DDG González: “WTO reform is about promoting resilient, sustainable and inclusive trade”

WTO members must do more to safeguard and expand the role of trade as a tool to create jobs, reduce poverty and increase economic opportunity, WTO Deputy Director-General Anabel González said at a conference hosted by the World Bank and the Peterson Institute for International Economics on 14 February. She called on WTO members to accelerate the pace of work on WTO reform to match the size of the challenges facing the global trading system.

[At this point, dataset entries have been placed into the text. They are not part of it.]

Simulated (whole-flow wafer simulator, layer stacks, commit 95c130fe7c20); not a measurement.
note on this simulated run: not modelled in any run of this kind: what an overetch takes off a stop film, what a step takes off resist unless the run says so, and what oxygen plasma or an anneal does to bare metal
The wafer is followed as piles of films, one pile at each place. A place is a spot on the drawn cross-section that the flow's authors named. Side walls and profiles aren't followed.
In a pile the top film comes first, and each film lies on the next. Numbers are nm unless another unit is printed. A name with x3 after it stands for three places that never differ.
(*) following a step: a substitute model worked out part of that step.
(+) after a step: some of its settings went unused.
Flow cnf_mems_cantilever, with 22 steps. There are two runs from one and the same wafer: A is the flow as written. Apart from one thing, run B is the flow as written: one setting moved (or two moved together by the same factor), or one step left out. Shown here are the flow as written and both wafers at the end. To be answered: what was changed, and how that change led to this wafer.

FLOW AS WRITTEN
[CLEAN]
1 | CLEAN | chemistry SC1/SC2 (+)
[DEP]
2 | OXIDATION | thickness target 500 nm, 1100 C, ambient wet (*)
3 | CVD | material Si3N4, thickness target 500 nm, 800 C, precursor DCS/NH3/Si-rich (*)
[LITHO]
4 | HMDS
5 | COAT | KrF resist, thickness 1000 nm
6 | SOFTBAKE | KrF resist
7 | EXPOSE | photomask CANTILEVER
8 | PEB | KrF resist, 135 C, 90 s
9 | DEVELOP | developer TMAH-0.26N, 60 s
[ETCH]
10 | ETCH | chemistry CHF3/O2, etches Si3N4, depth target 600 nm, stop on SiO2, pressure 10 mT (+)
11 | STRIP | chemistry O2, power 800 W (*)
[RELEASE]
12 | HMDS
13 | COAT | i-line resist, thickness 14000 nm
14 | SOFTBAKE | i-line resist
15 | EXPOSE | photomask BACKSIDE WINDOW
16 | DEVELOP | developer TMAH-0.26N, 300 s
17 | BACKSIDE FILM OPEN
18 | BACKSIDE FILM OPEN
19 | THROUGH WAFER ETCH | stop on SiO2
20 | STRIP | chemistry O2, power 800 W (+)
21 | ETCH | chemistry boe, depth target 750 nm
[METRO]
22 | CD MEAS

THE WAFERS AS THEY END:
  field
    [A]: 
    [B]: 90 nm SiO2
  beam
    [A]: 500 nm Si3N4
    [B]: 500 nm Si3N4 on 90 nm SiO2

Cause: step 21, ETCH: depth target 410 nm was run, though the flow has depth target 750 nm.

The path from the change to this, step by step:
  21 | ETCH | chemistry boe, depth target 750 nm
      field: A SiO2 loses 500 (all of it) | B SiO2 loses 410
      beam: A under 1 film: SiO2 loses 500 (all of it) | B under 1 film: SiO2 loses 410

WTO reform is urgently needed to prevent that power replaces rules in global trade relations,” DDG González said, adding that “the cost of the resulting economic fragmentation would be massive, possibly 5% or more of long-term world GDP if the world economy were to split into two self-contained blocs”.

“Small and mid-sized developing countries would be hit the hardest, as they would see their prospects for trade-led growth and development severely curtailed,” she noted.

DDG González said that economic resilience calls for diversification, not decoupling. “We need better transparency and monitoring to map concentrated trade relationships, we need greater policy dialogue to chart coordinated solutions, and we need to continue opening and facilitating trade to bring alternative supply sources into the global economy,” she said.

“We also need to do a better job of fully leveraging the global market for effective and ambitious climate action,” DDG González said, adding that “there are many ways we can do this, from reducing trade barriers that increase the cost of accessing green technologies to ensuring that carbon border adjustments and other climate measures do not put exports of green goods and services from developing countries at a competitive disadvantage.”

DDG González said that helping developing countries tap into new sources of trade growth, not least trade in digitally enabled services, is essential to bring small and women-owned businesses from the margins into the mainstream of the global economy.

“Countries can and must use all available WTO tools to anchor their own reforms to improve their business and investment climate,” she said, adding that “doing so is one piece of the puzzle to attract the investment needed to develop digital infrastructure, close digital divides, improve digital skills and entrepreneurship and reap the full benefits of digital trade.”

“WTO reform entails updating all of the WTO’s core functions — transparency and monitoring, negotiation, and dispute settlement,” DDG González said, adding that “having a fully functioning dispute settlement system is a top priority, given its unique role in ensuring that WTO rules are applied consistently across WTO members, no matter their size”.

“Bits and pieces of WTO reform are already happening,” she added. “But we need to accelerate the pace to ensure that trade becomes an even greater force for good in the years and decades to come.”